Tariffs may fade. The collision between reconciliation, property rights, and investment will not.

British Columbia will talk about Donald Trump’s tariffs in 2026, and it will keep grinding through affordability. But the issue that will decide whether the province can build, invest, and govern is land use.

The warning signs were there in 2024. Land based industries still generate 12 per cent of B.C.’s GDP, and the province controls more than 90 per cent of the land base, and land policy was already being remade through opaque processes, including government to government tables. When rules for access to land feel unsettled, money flows slow into a trickle.

The Cowichan ruling sends shockwaves

In August 2025, the Cowichan ruling turned that unease into a live wire. The court recognized the Cowichan’s Aboriginal title over roughly 800 acres within Richmond, including lands held by governments and unnamed third parties. It found that grants of fee simple and other interests unjustifiably infringed that title, and declared certain Canada and Richmond titles and interests “defective and invalid,” with those invalidity declarations suspended for 18 months to give governments time to make arrangements.

The reaction has been split. Supporters see a reminder that constitutional rights do not evaporate because land changed hands. Critics see a precedent that leaves private owners exposed, especially because unnamed owners in the claim area were not parties to the case and did not receive formal notice. Even the idea of “coexistence” has become contentious, because both Aboriginal title and fee simple convey exclusive rights to decide land use and capture benefits.

Market chill sets in

McLTAikins translated the risk into advice that landowners and lenders can act on: registered ownership is not immune from constitutional scrutiny, and the land title system cannot cure a constitutional defect where Aboriginal title is established. Their explanation of fee simple reads less like theory than a due diligence checklist that now reaches beyond the registry.

By December, the market was answering. National Post columnist Adam Pankratz reported that an industrial landowner within the Cowichan title area lost a lender and a prospective tenant after a $35 million construction loan was pulled. He also described a separate Richmond hotel deal where a buyer withdrew after citing precedent risk, even though the hotel was not within the declared title lands. His case that uncertainty is already changing behaviour is laid out in Montrose.

Caroline Elliott captured how quickly court language moved into daily life after a City Richmond letter warned some owners that their title might be compromised. Whatever one thinks of that wording, it pushed land law out of the courtroom and into the mortgage conversation.

Mining and exploration stall

The same fault line runs through the critical minerals push. A new mineral claims regime now requires consultation before claims are approved, and critics argue it slows early stage exploration and forces prospectors to reveal targets before they can secure rights. Pankratz made that critique earlier, in his argument about mineral staking.

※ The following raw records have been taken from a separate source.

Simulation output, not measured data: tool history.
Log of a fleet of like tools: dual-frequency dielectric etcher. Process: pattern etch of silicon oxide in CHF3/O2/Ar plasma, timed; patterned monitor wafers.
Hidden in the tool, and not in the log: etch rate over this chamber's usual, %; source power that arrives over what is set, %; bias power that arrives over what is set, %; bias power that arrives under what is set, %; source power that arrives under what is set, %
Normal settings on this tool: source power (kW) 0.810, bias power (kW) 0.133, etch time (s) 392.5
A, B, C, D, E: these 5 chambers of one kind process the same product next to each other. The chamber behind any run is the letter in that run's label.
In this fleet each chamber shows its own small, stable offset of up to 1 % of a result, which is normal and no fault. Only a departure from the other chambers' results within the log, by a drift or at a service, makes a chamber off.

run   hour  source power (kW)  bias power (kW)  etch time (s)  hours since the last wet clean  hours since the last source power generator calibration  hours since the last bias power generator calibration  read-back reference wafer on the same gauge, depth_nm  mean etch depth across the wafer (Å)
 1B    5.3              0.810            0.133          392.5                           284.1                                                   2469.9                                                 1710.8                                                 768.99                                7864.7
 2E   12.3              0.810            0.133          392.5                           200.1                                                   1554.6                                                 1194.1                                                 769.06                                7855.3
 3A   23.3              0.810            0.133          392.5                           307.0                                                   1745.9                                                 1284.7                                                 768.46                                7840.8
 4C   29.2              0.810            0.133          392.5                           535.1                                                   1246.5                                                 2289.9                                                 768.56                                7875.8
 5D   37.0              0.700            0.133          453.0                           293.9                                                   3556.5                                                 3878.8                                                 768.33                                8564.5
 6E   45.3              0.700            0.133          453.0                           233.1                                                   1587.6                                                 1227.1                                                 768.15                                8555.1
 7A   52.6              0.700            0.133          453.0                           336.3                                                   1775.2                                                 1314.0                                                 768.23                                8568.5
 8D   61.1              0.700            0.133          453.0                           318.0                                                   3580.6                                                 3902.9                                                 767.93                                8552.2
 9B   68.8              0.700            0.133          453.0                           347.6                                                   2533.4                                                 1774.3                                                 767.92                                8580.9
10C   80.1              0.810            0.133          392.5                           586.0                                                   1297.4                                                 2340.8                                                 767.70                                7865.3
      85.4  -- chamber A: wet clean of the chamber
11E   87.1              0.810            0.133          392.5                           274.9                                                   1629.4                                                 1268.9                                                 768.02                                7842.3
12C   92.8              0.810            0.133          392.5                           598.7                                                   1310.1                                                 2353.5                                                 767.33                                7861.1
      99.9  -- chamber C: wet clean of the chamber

Resource Works, summarising AME feedback on Mineral Tenure Act modernisation, reported that 69.5 per cent of respondents lacked confidence in proposed changes, and that more than three quarters reported increased uncertainty about doing business in B.C. The theme is not anti consultation. It is that process, capacity, and timelines decide whether consultation produces partnership or paralysis.

Layered on top is the widening fight over UNDRIP implementation and DRIPA. Geoffrey Moyse, KC, called for repeal in a Northern Beat essay on DRIPA, arguing that Section 35 already provides the constitutional framework and that trying to operationalise UNDRIP invites litigation and uncertainty.

Tariffs and housing will still dominate headlines. But they are downstream of land. Until B.C. offers a stable bargain over who can do what, where, and on what foundation, every other promise will be hostage to the same uncertainty. For a province still built on land based wealth, Resource Works argues in its institutional history that the resource economy cannot be separated from land rules. In 2026, that is the main stage.